Bangladesh eyes $20bn in garment exports
Bangladesh enters 2013 with a firm footing as the world’s second largest garment exporter, raising hopes for a new wave of business despite turbulent times in parts of the globe.
The World Trade Organisation declared Bangladesh as the second largest RMG exporter after China in 2010-11 when the country’s export grew 43.36 per cent year-on-year to $15.66 billion in spite of global recession in 2007-2008.
Bangladesh retained its position in the following fiscal 2011-12 by exporting garments worth $19.09 billion. And the outlook for the fiscal 2012-13 is set to exceed $20 billion.Bangladesh now claims 4.8 per cent of the global RMG trade of $412 billion.
According to McKinsey & Company, an international management consulting firm, Bangladesh’s apparel exports will reach $36 billion by 2020.
Some key market players believe that the country’s potentials are even greater.
But these prospects appear to have been shaken by one fire tragedy in late November at Tazreen Fashions Ltd, where 112 workers were killed. This single incident exposed inadequate fire safety and poor working conditions that still exist in many factories.
The incident was widely covered worldwide mainly because of Bangladesh’s position as the number two apparel exporter. The buyers are now pressing factory owners to improve working conditions, hike wages of workers, and ensure labour rights and other compliance issues.

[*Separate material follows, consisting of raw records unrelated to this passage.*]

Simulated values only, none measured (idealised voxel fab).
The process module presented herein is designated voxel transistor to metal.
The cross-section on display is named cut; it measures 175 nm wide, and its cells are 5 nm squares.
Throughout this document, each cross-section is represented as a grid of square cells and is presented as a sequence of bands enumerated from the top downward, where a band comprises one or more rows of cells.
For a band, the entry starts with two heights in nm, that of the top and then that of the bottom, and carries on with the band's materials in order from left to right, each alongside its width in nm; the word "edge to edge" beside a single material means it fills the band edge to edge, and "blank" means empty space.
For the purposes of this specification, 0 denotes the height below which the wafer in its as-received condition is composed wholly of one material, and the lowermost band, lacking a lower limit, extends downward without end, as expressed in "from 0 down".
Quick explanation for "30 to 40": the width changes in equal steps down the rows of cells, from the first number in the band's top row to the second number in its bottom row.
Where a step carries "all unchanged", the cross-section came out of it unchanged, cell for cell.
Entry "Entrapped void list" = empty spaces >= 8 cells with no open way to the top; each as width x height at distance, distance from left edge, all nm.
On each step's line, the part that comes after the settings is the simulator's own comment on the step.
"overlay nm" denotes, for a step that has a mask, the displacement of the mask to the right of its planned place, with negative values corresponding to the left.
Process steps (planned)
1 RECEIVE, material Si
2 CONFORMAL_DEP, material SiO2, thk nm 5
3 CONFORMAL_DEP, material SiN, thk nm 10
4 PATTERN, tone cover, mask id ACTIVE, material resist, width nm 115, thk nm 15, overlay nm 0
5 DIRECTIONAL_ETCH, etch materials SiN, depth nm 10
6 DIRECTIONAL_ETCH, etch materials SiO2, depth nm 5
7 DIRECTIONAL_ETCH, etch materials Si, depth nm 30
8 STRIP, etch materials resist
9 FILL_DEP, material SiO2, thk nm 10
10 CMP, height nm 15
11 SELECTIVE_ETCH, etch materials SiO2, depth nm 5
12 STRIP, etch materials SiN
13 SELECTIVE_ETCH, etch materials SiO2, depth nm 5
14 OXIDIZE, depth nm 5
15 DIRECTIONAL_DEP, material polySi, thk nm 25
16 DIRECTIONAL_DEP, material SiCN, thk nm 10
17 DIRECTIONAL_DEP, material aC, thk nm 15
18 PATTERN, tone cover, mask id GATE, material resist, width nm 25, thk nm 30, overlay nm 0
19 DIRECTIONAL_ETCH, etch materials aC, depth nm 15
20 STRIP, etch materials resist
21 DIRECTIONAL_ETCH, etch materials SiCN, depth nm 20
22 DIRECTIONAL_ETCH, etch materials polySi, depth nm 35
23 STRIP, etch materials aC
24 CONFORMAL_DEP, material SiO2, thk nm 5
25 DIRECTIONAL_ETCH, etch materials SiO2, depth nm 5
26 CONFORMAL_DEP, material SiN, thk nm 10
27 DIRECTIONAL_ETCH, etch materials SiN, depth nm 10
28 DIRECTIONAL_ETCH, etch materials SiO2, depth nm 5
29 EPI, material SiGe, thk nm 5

Following the event, many international non-governmental organisations campaigned for restricting purchase of Bangladeshi garments until the garment makers here ensure workers’ safety and labour rights.
The apparel sector may face some hurdles this year unless the issues of proper working environment, better wages and labour rights are resolved.
Exporters here still remain hostage to large-scale buyers, who always try to pay the lowest possible rate for apparel items. The garment makers need to persuade these buyers to pay more so that they can address the compliance issues at home.
In order to retain its position, Bangladesh has to ensure adequate supply of gas and power, make available industrial lands, combat corruption, improve infrastructure and port efficiency, ease traffic congestion and develop skilled manpower.
Several factors such as availability of cheap labour, quota facility, cash incentives against export and entrepreneurial skills have helped the RMG sector grow since the country’s entry into the global market. Bangladesh enjoyed quota-free status till 1985.
Following the imposition of quota restriction by the US and the EU, Bangladesh with enough manpower utilised its allocated quota to the full compared to neighbouring India, Pakistan, Sri Lanka and Nepal.
Bangladesh managed to supply garment items to international buyers at competitive prices without having two important basic requirements — cotton and machinery.
Now, Bangladesh is not only a supplier of basic garment, but also a major destination for high-end apparel items.
The strength of the country’s apparel sector is well understood through its ability to supply high-end items to famous global brands such as Hugo Boss, Adidas, Puma, Tommy Hilfiger, G-Star, Diesel, Ralph Lauren, Calvin Klein, DKNY, Nike, Benetton and Mango. Currently, more than 30 per cent of the total RMG export is high-end products.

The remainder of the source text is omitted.